Get Me Through

Saturday, November 05, 2005

Names

One of the thing I love about mythology and most religions is their emphasis on names. A name, in many mythological tales, tells you all you need to know about someone. Additionally, in many myths, everyone has two names: One for everyday use and one for secret power. Anyone who knows a being's true name has power over that being.

I have always had more names than I needed. When I was small, my surname held everyone's key to understanding me. "Oh, you're so and so's granddaughter? You're who's daughter then? Oh, well, how are they all doing?" Instantly, I had friends I'd never remembered meeting before. The trouble with going somewhere where "everybody knows your name" is that then everybody "knows" everything about you. Not only do they know everything about you, but they discuss it with everyone around until they're dead (not until you're dead--your legacy can hang around for much longer than that). For instance, I once heard my grandparents discussing someone who lived down the road from them who'd gotten extra sugar rations during the war in disgusted voices, finishing with, "And I tell you what; it stuck with 'em!" The whole community still buzzed with someone's misdeeds from over forty years ago, which is, I guess, what happens when the biggest news you've got is whose chickens lay the best eggs. This is the type of world that I grew up in. A surname was a thing that you carried, for better or worse, with you for your whole life and beyond, and let me tell you what, you've never carried anything until you've carried a name through a small town. You don't even know what weight is.

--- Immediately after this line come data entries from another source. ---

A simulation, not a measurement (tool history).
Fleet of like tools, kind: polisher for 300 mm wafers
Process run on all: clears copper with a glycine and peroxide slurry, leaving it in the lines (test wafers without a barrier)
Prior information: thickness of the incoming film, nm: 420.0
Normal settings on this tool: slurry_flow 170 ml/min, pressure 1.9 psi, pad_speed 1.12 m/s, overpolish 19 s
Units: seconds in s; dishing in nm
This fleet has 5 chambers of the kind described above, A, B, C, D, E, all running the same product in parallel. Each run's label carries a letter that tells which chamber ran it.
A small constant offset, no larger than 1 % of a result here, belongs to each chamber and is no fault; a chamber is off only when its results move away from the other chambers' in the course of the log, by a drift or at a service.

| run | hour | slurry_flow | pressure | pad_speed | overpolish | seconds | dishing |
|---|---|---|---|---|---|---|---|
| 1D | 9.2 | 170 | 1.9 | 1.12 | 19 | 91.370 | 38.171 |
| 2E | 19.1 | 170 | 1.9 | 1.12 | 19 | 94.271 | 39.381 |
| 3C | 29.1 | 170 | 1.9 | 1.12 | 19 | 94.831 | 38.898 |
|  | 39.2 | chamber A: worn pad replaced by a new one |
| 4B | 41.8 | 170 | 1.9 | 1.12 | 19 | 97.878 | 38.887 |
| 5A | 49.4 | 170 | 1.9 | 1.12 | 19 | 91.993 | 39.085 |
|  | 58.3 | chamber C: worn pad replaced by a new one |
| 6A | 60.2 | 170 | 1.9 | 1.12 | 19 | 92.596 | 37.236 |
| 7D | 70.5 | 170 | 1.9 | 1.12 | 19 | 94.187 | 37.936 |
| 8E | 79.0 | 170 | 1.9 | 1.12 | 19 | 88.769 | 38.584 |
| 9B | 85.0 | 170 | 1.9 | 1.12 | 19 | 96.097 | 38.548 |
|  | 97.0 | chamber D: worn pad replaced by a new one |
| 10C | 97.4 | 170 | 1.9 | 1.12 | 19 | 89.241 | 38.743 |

Aside from my surname, I had a given name that was used when I was meeting people and a nickname that all my family and everyone I knew actually used. As a small child, I had other nicknames as well. My sisters had a nickname for me, my mom had a pet name for me, my dad had one for me, an older couple at our church had one for me. Everybody called me something different. I did not really begin using my given name until I went to school. As I got older, I also had a series of school nicknames. When I got to college, I chose to go by the name that one of my best friends had given me, and it stuck.

So now, I have a professional name, which gives me a formal attitude; a family nickname, which makes me feel like a goofy child; a college/friend nickname, which makes me feel like a bad ass; and a secret name that I gave myself that no one knows but me. It sounds crazy, I know, but one day, I decided to test the myths and see why so many stories thought that a secret name gives power. And I found out that it's because a secret name does make you feel powerful. My secret name has no county, no allegiances, no responsibilities. It would not be recognized in my hometown. No one has turned it over on their tongues and attached meanings to it that I don't want and didn't ask for. It is the me that no one knows because no one can ever fully know another human being. I grasp it when I have trouble remembering who I am without everybody else. I hang onto it when I am in need of calm.

How does this relate to my faith? Well, it makes Revelation 2:16-18 a great comfort to me: "He who has an ear, let him hear what the Spirit says to the churches. To him who overcomes, I will give some of the hidden manna. I will also give him a white stone with a new name written on it, known only to him who receives it" (NIV). If this is true, then it means that someday, we will get a name that only God has turned over in his mind. We will recieve the identities we were always meant to have.

It's just a small verse tucked away in Revelation where even most concordances ignore it, but to me, it means more than all the promises about a new body or a new attitude or even a new Jerusalem. What good are those things to me if I have to drag around the identity that everyone attached to me here on earth? No, to have a new identity, one that God has given me rather than one other people me or that I have given myself. This is the greatest comfort I can imagine. Someday, I will be loved for what I truely am, not for my reputation. A new name. A new identity--A hope--A future. What a blessing that will be.